From: George A. Heintzelman (georgeh_at_[hidden])
Date: 2002-07-30 14:08:12
> > class X { int x; };
> > class Y { int y; };
> > class Derived: public X, public Y {};
> >
> > The layout of Derived is going to be X::x followed by Y::y (or
> > vice-versa). If you do:
> >
> > ptr<Derived> pd = new Derived (whatever syntax) ;
> > ptr<Y> py = pd;
> > ptr<X> px = pd;
> >
> > one of py, px is going to point into the middle of the Derived object;
> > and then the imputed reference count location will be *wrong*. So
> > either you need to forbid ptr's to multiply-derived objects or forbid
> > conversions to base classes inside ptr's. Either of these is a pretty
> > serious price to pay, IMHO.
>
> Well it is easy to fix but haven't done it yet. You just implement some
> sort of template constructor which will cast the offset properly with
> static_cast<>s directly or assignments assertions.

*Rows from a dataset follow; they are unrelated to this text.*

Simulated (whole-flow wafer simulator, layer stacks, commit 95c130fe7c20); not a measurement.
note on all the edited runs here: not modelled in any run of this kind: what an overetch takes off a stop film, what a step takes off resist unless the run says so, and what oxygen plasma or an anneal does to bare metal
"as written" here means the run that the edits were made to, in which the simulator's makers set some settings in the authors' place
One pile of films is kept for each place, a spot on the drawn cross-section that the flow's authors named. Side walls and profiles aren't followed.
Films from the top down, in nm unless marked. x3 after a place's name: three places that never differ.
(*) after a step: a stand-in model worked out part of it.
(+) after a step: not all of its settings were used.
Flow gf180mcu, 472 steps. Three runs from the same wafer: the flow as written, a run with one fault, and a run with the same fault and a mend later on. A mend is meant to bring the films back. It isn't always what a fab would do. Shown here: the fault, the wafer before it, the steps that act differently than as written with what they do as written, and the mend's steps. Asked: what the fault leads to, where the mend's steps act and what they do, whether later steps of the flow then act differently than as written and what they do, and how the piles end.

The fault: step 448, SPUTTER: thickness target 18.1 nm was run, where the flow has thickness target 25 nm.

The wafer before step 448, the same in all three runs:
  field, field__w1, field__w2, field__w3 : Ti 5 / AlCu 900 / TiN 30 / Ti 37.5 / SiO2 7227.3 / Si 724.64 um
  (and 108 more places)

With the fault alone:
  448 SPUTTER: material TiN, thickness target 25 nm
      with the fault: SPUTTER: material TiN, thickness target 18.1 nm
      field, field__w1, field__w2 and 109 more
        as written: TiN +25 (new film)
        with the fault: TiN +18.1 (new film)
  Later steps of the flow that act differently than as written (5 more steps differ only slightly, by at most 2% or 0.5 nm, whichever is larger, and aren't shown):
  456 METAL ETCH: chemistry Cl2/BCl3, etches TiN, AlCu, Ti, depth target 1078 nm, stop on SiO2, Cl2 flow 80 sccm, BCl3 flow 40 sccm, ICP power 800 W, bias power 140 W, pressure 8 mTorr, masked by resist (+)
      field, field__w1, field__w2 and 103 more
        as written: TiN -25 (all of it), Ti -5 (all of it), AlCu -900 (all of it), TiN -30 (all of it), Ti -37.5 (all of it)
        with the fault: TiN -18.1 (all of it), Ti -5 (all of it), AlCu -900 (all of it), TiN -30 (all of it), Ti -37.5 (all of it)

Er, how, while keeping sizeof(ptr<Y>) == sizeof(Y *))?
A plain old Y object, we have a ptr<Y>, containing some pointer P. One
reasonable implementation is:
+----------------
| Ref count
P -> +----------------
| Y::y
+----------------
Now, for a Derived object, which we now make a ptr<Y> for. Where to
place the pointer P for this, A or B?
+----------------
| Ref count
A -> +----------------
| X::x
B -> +----------------
| Y::y
+----------------
If you place it at A, then you get X::x when you refer to py->y, which
is clearly wrong. If you place it at B, then when the ptr<Y> goes out
of scope, you will decrement X::x instead of the Ref count. You can't
define a ptr<Y> that works the same way for both a real Y object and a
Y object that is part of a Derived object.
Hence the need for 2 pointers, wherever you put the refcount. You can,
of course, attach the ref count to the allocation with an operator new
if you like...
If you claim you have a solution that keeps sizeof(ptr<X>) == sizeof(X
*), you'll have to demonstrate it more convincingly.
George Heintzelman
georgeh_at_[hidden]